Many supervisory decisions, such as the requirement to appoint a skilled person, are not subject to any form of appeal. So what can a firm do when it feels that a wrong decision by the FCA has caused its business to suffer some financial loss?

The Complaints Commissioner

To the extent a firm is unhappy with a decision made by the FCA in the exercise of its regulatory function, it may, in some circumstances, challenge this decision via the complaints scheme.

The scheme will not consider all complaints; unreasonable conduct, unprofessional conduct or other types of misconduct must be alleged.

The scheme will not concern itself with complaints that raise dissatisfaction with the FCA’s legislative function, or if the FCA’s decision would be better considered in another forum. Therefore, the scheme is not an option if a firm is dissatisfied with FCA rules, general policy or the outcome of an investigation.

The scheme follows a two-stage process whereby complaints are considered firstly by the FCA itself. To the extent the FCA considers the complaint a valid one, it may issue an apology, rectify any error made or, if it can be shown that the complainant has suffered a quantifiable loss that was caused by the FCA’s act or omission, make a compensatory payment. Any compensatory payment would be made on an ex gratia basis and without any admission of liability.

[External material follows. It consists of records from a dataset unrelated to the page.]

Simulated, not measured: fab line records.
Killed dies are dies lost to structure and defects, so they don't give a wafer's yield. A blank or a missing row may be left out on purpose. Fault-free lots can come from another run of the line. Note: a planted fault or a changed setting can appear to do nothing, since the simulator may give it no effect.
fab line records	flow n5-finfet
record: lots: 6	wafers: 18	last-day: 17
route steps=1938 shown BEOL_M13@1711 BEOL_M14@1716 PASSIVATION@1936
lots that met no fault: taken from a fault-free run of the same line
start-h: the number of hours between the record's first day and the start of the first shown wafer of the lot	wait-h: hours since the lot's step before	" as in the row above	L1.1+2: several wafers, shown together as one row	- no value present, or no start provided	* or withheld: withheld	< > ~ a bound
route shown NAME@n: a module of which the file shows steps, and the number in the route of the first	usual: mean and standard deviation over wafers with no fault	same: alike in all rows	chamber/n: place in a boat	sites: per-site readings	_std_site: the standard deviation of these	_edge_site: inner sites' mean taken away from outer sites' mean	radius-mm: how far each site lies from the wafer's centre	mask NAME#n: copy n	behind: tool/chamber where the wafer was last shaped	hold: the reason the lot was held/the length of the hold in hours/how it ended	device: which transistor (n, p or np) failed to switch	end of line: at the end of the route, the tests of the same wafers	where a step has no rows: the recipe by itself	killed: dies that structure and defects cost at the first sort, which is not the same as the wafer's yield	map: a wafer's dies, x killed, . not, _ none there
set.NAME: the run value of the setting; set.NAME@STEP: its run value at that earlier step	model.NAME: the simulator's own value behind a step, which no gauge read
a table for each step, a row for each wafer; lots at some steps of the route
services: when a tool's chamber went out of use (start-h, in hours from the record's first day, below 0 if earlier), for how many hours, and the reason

If a complainant is dissatisfied by the outcome of the FCA’s review, it may ask the independent Complaints Commissioner to consider the complaint. The Complaints Commissioner can consider the complaint and make a determination that is contrary to that made by the FCA. However, that determination is not binding against the FCA and therefore any recommendation by the Complaints Commissioner can effectively be ignored. Indeed, there have been cases where the FCA has simply refused to pay attention to recommendations made by the Complaints Commissioner.

Misfeasance in public office

The FCA cannot be held liable in damages for any act or omission in the discharge of its public function – it has statutory immunity against such claims. However there is an exception where it can be shown that such acts or omissions were undertaken in bad faith.

To be successful in bringing a claim for misfeasance in public office, a claimant would have to show, among other things, that the FCA acted in bad faith either with the intention of causing harm to the claimant, or the FCA was aware of the risk of injury to the claimant by their action or inaction, without an honest belief that the conduct was lawful. The claimant must also prove that it suffered harm as a result of the unlawful action.

Successfully bringing a claim for misfeasance in public office is extremely difficult. Evidencing that an act was motivated by bad faith, as opposed to simple incompetence, is the main challenge. Courts are more inclined to assume that a bad decision was an honest mistake. In the absence of some compelling evidence of bad faith, such claims are likely to fail.

Judicial review of the decision

While often thought of as the option of last resort, decisions of public authorities, such as the FCA, can be considered by the UK Courts, which will test the decision to ensure that it is lawful and fair.

Anyone with sufficient interest may make a claim, which may be brought on a number of grounds:

Where the FCA misdirects itself in law, exercises its power wrongly or acts beyond its powers

Where the decision reached by the FCA can be shown to be so unreasonable that no reasonable authority would have reached that decision

Where the FCA has not properly observed its statutory procedures in reaching its decision

Where due to its own statements and procedures, the FCA is required to act in a particular way and there is a legitimate expectation that it would act in this way.

Judicial review can also be a difficult, expensive and uncertain means of challenging a regulatory decision.

However, if successful, a claimant may obtain an order that could require the FCA to set aside its decision, to act in accordance with its legal duties, and/or prevent the FCA from acting beyond its powers.

In some limited circumstances other remedies, including damages, may be available.